Notice that I placed an attachment to Gulliver's Travels as a link on the sidebar of the Blog today!
I love that story and this is not the first time that I have seen the relationship between Gulliver and the 1689 confession.
This time, I have seen the beauty of the Irish people's ability to see the true beauty and power of a thing in its inception. I think that is what happened to Swift when he saw the 1689 confession. I thought this of myself, but I don't think I have ever met anyone else who put it quite as beautifully as Swift did.
I know that you disagree with me, but let me get my argument out before you shut me up.
God took us from a far country in our thinking to love and embrace the 1689 confession. We were privy to several seasons, at least 3 different times learning the confession in Sunday school. What a beautiful experience. How truly stimulating in mind and spirit to study issues that great men actually agreed on! Often we study things that made people disagree. But this is an exercise in coming to a common thought on several subjects, through the scriptures.
We realized just how very hard it was when someone in our church suggested that we attempt to come to agreement on some contemporary subjects and create a 1989 confession. We couldn't do it. We never did accomplish that Herculean task and so we suffice it to place our hands in and agree with the people in 1689. Leaving our contemporary issues to flail in the breeze of disagreement.

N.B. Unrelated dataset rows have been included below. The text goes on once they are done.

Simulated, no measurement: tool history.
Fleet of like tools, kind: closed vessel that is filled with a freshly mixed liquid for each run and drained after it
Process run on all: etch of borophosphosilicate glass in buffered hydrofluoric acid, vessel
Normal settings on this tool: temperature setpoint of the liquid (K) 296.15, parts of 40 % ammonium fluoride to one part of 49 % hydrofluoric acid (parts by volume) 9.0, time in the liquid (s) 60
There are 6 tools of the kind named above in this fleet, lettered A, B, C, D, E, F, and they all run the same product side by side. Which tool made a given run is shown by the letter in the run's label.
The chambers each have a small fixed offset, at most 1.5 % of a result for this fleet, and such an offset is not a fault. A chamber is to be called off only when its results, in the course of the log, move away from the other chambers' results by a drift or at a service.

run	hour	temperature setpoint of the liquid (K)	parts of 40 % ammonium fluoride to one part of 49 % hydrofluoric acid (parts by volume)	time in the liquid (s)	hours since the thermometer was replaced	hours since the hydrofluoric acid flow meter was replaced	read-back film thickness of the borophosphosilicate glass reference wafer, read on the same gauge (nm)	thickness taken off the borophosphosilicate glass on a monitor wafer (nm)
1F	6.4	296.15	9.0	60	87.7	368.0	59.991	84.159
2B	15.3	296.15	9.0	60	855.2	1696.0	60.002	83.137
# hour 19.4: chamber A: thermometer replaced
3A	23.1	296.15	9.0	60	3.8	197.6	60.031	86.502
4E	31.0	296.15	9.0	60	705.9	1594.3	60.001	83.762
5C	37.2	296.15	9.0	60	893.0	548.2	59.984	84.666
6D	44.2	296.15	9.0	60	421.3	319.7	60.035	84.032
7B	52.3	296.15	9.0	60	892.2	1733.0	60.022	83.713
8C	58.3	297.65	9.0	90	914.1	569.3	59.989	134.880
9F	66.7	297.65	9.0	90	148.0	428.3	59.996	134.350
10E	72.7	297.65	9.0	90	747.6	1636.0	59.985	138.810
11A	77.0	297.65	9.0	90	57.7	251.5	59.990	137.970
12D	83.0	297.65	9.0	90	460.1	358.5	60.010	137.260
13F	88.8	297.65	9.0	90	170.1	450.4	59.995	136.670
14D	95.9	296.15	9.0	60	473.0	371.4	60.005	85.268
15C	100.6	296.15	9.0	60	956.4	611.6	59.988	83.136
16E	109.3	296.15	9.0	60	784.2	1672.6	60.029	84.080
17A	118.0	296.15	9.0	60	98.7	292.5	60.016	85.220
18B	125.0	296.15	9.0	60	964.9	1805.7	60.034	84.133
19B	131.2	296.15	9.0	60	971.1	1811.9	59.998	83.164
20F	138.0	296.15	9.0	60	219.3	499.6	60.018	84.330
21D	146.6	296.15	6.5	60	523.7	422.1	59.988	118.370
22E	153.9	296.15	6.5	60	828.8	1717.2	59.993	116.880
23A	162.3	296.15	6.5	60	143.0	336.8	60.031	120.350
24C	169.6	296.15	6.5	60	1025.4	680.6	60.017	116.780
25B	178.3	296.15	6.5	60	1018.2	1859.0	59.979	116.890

There is safety and life in learning to submit yourself to elders and to a confession, in your thinking. It gives you a view of issues in your own day that is from above. Not in the same way that praise takes you above your calamities, but in a more intellectual way. I would love it if we could go through the book together and write our observations in relation to the 1689 or Heidleberg, which is your own chosen confession, of late. In any case, I am looking forward to the discussions on this train of thought.